Britannia's Embrace: The British Empire and the World
Overview
- Credit value: 30 credits at Level 5
- Convenors: Professor Chandak Sengoopta, Dr Hilary Sapire
- Assessment: a 500-word primary source analysis (17%), 500-word modern scholarship summary (17%) and 2000-word essay (66%)
Module description
In this module we focus on the history, nature and consequences of British rule in India, Australasia, Africa and the Caribbean from the mid-eighteenth century to the present. Beginning with the Atlantic revolutions and the toehold established by the East India Company on the Indian subcontinent in the eighteenth century, in the first half of the module we will trace the development of the empire in Australia and Africa, concluding with the ‘scramble’ for global real estate in the period leading up to World War I.

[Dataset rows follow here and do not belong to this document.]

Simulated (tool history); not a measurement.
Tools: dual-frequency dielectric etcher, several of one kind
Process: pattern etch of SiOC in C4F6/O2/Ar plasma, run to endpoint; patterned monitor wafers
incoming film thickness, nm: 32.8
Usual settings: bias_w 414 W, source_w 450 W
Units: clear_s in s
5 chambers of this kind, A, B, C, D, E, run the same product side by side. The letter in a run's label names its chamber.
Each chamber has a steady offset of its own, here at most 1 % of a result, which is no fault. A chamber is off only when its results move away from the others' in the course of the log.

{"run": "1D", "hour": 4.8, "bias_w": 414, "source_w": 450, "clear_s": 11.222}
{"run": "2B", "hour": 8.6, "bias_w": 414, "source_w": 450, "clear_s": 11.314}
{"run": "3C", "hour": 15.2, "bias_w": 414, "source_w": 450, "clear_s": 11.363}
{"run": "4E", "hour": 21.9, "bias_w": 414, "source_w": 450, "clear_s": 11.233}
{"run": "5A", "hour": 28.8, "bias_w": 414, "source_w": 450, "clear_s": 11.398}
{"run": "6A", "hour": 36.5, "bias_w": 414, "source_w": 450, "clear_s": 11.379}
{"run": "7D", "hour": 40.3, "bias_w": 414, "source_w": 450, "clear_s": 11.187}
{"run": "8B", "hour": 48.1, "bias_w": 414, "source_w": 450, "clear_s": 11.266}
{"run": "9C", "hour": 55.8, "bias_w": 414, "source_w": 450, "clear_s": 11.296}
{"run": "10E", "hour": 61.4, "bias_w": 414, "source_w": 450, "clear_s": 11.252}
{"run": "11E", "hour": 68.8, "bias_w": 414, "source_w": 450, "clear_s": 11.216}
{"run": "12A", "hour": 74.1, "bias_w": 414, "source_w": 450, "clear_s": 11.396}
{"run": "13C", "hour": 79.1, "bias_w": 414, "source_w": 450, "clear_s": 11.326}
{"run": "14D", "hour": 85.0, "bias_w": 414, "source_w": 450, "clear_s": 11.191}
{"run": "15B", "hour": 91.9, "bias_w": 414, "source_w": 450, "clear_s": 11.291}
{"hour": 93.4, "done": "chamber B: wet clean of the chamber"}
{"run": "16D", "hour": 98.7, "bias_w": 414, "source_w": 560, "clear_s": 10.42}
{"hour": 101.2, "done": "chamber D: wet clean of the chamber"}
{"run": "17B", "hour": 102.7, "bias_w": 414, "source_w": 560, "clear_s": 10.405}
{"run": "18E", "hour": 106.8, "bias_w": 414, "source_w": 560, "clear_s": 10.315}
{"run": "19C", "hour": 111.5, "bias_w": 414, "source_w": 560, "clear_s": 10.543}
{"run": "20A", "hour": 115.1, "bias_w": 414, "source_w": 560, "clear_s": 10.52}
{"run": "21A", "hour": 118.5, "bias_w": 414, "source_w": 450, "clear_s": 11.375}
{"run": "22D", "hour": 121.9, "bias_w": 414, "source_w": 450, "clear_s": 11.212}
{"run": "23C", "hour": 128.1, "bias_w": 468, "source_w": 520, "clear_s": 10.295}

We then examine the waning of Britain’s global hegemony with detailed case studies of the impact of the two world wars and anti-colonial nationalist movements and address the diverse contexts and different outcomes of planned decolonisations, anti-colonial insurgencies, partitions (India/Pakistan and Palestine) and ‘delayed’ decolonisations (Southern Africa).
We conclude by exploring how post-war British politics, society and culture have been shaped by legacies of empire, whether in the form of ‘ethnic’ restaurants, political debates on immigration and multiculturalism, or the recent rekindling of interest in trading with the Commonwealth.